1. As indicated in comments, the conversion algorithm for C++ was inherited from C to maintain compatibility, which is technically the reason it is so in C++.

2. It has been suggested that the decision in the standard to define signed to unsigned conversions and not unsigned to signed conversion is somehow arbitrary, and that the other possible decision would be symmetric. However, the possible conversion are not symmetric.

   In both of the non-2's-complement representations contemplated by the standard, an n-bit signed representation can represent only 2ⁿ−1 values, whereas an n-bit unsigned representation can represent 2ⁿ values. Consequently, a signed-to-unsigned conversion is lossless and can be reversed (although one unsigned value can never be produced). The unsigned-to-signed conversion, on the other hand, must collapse two different unsigned values onto the same signed result.

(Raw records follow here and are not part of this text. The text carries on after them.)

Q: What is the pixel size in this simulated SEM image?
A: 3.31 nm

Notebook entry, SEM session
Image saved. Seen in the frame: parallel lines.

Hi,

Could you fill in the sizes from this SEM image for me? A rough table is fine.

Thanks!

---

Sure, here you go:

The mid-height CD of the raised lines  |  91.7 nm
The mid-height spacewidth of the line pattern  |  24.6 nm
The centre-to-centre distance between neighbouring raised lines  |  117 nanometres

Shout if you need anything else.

   In a comment, the formula sint = uint > sint_max ? uint - uint_max : uint is proposed. This coalesces the values uint_max and 0; both are both mapped to 0. That's a little weird even for non-2s-complement representations, but for 2's-complement it's unnecessary and, worse, it requires the compiler to emit code to laboriously compute this unnecessary conflation. By contrast the standard's signed-to-unsigned conversion is lossless and in the common case (2's-complement architectures) it is a no-op.

Answer 2

This is sort of a half-answer, because I don't really understand the committee's reasoning.

From the C90 committee's rationale document: https://www.lysator.liu.se/c/rat/c2.html#3-2-1-1

Since the publication of K&R, a serious divergence has occurred among implementations of C in the evolution of integral promotion rules. Implementations fall into two major camps, which may be characterized as unsigned preserving and value preserving. The difference between these approaches centers on the treatment of unsigned char and unsigned short, when widened by the integral promotions, but the decision has an impact on the typing of constants as well (see §3.1.3.2).

... and apparently also on the conversions done to match the two operands for any operator. It continues:

Both schemes give the same answer in the vast majority of cases, and both give the same effective result in even more cases in implementations with twos-complement arithmetic and quiet wraparound on signed overflow --- that is, in most current implementations.

It then specifies a case where ambiguity of interpretation arises, and states:

The result must be dubbed questionably signed, since a case can be made for either the signed or unsigned interpretation. Exactly the same ambiguity arises whenever an unsigned int confronts a signed int across an operator, and the signed int has a negative value. (Neither scheme does any better, or any worse, in resolving the ambiguity of this confrontation.) Suddenly, the negative signed int becomes a very large unsigned int, which may be surprising --- or it may be exactly what is desired by a knowledgable programmer. Of course, all of these ambiguities can be avoided by a judicious use of casts.

and:

The unsigned preserving rules greatly increase the number of situations where unsigned int confronts signed int to yield a questionably signed result, whereas the value preserving rules minimize such confrontations. Thus, the value preserving rules were considered to be safer for the novice, or unwary, programmer. After much discussion, the Committee decided in favor of value preserving rules, despite the fact that the UNIX C compilers had evolved in the direction of unsigned preserving.

Thus, they consider the case of int + unsigned an unwanted situation, and chose conversion rules for char and short that yield as few of those situations as possible, even though most compilers at the time followed a different approach. If I understand right, this choice then forced them to follow the current choice of int + unsigned yielding an unsigned operation.

I still find all of this truly bizarre.

Answer 3

If the signed casting was chosen, then simple a+1 would always result in singed type (unless constant was typed as 1U).

Assume a was unsigned int, then this seemingly innocent increment a+1 could lead to things like undefined overflow or "index out of bound", in the case of arr[a+1]

Thus, "unsigned casting" seems like a safer approach because people probably don't even expect casting to be happening in the first place, when simply adding a constant.